There’s a lot of empty desks in Dallas Independent School District.
Immunizations and registration are the two biggest issues keeping kids out of the classroom on the first day back to school. It’s costing kids valuable education time and taxpayers money.
“We thank you for the opportunity to serve our kids,” says Holmes Middle School Principal Barbara Moham. She and the staff at the brand new school started the first day with a prayer before students arrived, then the back-to-school chaos began.
“The biggest challenge will be making sure all of our boys and girls feel comfortable and feel at home,” says Moham.
“Pretty exciting to see all my friends again,” says seventh grade student Aaron Valles.
School leaders say hundreds of Holmes middle schoolers aren’t registered ahead of time and had to fill out paperwork on the first day.
“Gotta make sure everything is transferred,” said Valles’ great uncle Johnny Juarez.
In a district of 157,000 kids, an estimated 20 percent -- around 30,000 students -- will skip the first day of school.
“We know if the kids don’t come to school, we can’t teach them,” says new superintendent Mike Miles.
Miles spent time visiting the new school Monday morning. He says despite emails, phone calls and an ad campaign to parents, many procrastinate and wait until the last minute to have their kids immunized. Instead of sitting in class, they’re sitting in line for shots at the health department.
“It does cost about $40 per kid per day, if the kids don’t come,” says Miles.
Gilbert Pena planned to be punctual with his daughter.

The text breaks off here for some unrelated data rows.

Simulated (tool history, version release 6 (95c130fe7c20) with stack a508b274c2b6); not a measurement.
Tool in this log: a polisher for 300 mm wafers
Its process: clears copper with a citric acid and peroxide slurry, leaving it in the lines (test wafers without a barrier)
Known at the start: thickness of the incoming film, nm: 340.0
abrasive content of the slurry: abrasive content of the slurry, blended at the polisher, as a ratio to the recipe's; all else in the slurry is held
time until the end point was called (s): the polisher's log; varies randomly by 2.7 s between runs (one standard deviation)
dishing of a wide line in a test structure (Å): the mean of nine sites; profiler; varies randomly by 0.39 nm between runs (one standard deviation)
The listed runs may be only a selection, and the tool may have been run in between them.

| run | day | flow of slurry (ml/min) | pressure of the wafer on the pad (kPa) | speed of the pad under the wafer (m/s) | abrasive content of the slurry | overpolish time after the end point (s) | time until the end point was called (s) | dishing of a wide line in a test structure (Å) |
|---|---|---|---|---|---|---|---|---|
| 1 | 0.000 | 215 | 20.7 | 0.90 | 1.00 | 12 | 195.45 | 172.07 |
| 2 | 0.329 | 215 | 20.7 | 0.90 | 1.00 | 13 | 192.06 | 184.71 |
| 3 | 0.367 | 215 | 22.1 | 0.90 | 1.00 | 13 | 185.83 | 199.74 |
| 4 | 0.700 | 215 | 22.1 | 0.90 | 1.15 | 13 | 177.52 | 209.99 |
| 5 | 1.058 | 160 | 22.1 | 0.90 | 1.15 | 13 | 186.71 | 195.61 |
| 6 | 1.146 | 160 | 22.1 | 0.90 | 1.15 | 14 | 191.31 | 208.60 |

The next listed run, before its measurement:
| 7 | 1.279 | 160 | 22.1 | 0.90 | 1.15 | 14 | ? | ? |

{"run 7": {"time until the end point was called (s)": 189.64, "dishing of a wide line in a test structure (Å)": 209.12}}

"Traffic was backed up for blocks. Buses dropped students off late and in the wrong spot, which made it tough to make the bell on time,” says Pena.
“It’s a beautiful school. We had to walk a half mile to get to school,” says Pena.
The superintendent is planning to have a news conference at 4 p.m. Monday to talk about how the first day of school went and how many students missed school.